When you use
a module, you can pass a list of arguments to it. In your example (which seems to have a typo, missing a closing quote), a list with one element (a hash reference) is passed.
More generally:
use Module LIST
Becomes this:
BEGIN {
require Module;
Module->import( LIST );
}
The BEGIN
block ensures that all of the stuff happens at compile time. The require
loads the module into memory, if it's not there already. And then the module's import()
method is called with whatever arguments were passed (as LIST
) in the original use
statement.
In order for your own modules to do something with such a LIST
of arguments, your module would need to define an import()

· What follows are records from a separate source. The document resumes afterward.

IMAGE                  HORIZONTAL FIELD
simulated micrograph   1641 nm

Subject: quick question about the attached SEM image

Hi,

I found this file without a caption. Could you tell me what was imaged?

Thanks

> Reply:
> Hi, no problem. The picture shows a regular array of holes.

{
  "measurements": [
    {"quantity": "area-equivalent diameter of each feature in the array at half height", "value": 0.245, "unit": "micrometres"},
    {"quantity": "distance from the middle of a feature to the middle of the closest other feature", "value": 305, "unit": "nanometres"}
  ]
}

method. Many modules don't do that; rather, they inherit import()
from the Exporter
class. See perldoc -f use for more details.
If your module defines its own import()
method, you will either need to export symbols into the client code yourself or, more commonly, use the export_to_level()
method provided by Exporter
. The first argument to this method is a positive integer specifying the level in the call stack to which to export symbols. The most common value of 1 means to export symbols one level above the current package -- that is, to the client code that is using your module. Here is an outline of what your import()
method would need to do.
sub import {
my ($class, @args) = @_;
# Do whatever you need to do with the LIST of arguments
# supplied by the client code using your module.
# Let Exporter do its normal work of exporting symbols
# into the client code using your module.